Fortunately for us all, Nicholas Merrill refused to comply, and decided to fight the gag order in court. Eleven years later, his efforts have paid off, and we finally know just how awful these NSLs really are.

From ArsTechnica:

The National Security Letter (NSL) is a potent surveillance tool that allows the government to acquire a wide swath of private information—all without a warrant. Federal investigators issue tens of thousands of them each year to banks, ISPs, car dealers, insurance companies, doctors, and you name it. The letters don’t need a judge’s signature and come with a gag to the recipient, forbidding the disclosure of the NSL to the public or the target.

This is not what a free nation with appropriate due process looks like.

For the first time, as part of a First Amendment lawsuit, a federal judge ordered the release of what the FBI was seeking from a small ISP as part of an NSL. Among other things, the FBI was demanding a target’s complete Web browsing history, IP addresses of everyone a person has corresponded with, and records of all online purchases, according to a court document unveiled Monday. All that’s required is an agent’s signature denoting that the information is relevant to an investigation.

The FBI subsequently dropped demands for the information on one of Merrill’s customers, but he fought the gag order in what turned out to be an 11-year legal odyssey just to expose what the FBI was seeking. He declined to reveal the FBI’s target.

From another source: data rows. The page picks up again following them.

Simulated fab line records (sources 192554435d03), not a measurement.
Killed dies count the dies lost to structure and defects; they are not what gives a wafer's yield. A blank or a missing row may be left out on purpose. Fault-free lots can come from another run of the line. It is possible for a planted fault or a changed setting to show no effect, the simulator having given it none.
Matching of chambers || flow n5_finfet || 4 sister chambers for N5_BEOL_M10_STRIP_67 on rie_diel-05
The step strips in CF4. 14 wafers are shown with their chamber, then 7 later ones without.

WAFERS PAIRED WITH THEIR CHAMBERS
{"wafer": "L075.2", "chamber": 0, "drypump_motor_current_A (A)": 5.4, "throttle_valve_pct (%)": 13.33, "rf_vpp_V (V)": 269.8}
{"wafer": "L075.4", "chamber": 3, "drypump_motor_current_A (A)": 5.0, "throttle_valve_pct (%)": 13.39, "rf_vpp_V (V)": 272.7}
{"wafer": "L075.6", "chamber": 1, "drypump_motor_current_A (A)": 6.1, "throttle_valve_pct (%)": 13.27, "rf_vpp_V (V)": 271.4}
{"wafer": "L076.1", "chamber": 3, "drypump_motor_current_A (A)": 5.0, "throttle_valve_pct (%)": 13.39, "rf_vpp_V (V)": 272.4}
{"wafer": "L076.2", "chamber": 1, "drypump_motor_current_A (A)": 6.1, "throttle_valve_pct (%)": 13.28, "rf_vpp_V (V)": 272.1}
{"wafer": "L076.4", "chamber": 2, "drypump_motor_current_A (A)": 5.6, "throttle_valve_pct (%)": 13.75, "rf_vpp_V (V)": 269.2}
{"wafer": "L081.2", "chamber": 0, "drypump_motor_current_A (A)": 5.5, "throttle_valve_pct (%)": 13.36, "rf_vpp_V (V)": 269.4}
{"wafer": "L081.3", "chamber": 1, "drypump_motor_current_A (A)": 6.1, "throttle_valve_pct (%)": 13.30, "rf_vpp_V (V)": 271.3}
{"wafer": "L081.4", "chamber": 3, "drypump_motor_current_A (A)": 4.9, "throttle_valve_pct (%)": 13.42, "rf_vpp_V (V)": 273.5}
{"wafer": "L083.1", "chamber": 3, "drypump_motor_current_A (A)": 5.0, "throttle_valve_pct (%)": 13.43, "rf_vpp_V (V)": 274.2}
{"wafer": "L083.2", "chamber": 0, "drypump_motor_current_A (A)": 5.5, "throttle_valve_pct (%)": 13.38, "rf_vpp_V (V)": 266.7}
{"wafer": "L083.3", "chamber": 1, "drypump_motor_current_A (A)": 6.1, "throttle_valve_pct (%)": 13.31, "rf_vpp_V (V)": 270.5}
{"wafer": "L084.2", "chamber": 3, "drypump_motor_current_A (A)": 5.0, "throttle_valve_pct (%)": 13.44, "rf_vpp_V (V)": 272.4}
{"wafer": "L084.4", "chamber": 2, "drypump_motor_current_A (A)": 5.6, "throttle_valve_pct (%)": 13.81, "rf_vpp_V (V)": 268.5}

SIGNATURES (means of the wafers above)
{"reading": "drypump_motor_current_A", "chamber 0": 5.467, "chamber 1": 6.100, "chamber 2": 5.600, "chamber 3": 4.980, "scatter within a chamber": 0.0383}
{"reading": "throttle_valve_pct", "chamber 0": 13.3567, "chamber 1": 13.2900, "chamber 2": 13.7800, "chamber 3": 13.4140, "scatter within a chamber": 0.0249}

The NSL got a major boost in the wake of the 2001 terror attacks, as it became part of the USA Patriot Act. Between 2003 and 2005, the FBI issued 143,074 NSLs according to a Justice Department inspector general report.

Jameel Jaffer, the American Civil Liberties Union deputy legal director, said that “the FBI has imposed effectively permanent gag orders on tens of thousands of NSL recipients… This kind of secrecy prevents the public from learning how the government’s surveillance authorities are used, distorts public debate, shields policymakers from accountability for their decisions, and insulates surveillance powers from judicial review.”

Merrill’s lawsuit took six years before he was able to say he received an NSL targeting one of his customers. Litigation continued until Monday, when Merrill was finally allowed to disclose what the FBI was demanding.

The government fought disclosure of an attachment detailing what the FBI was seeking, claiming its exposure would harm national security. A judge disagreed.

Thank you Nicholas Merrill, for fighting to expose these Kafkaesque letters on our behalf.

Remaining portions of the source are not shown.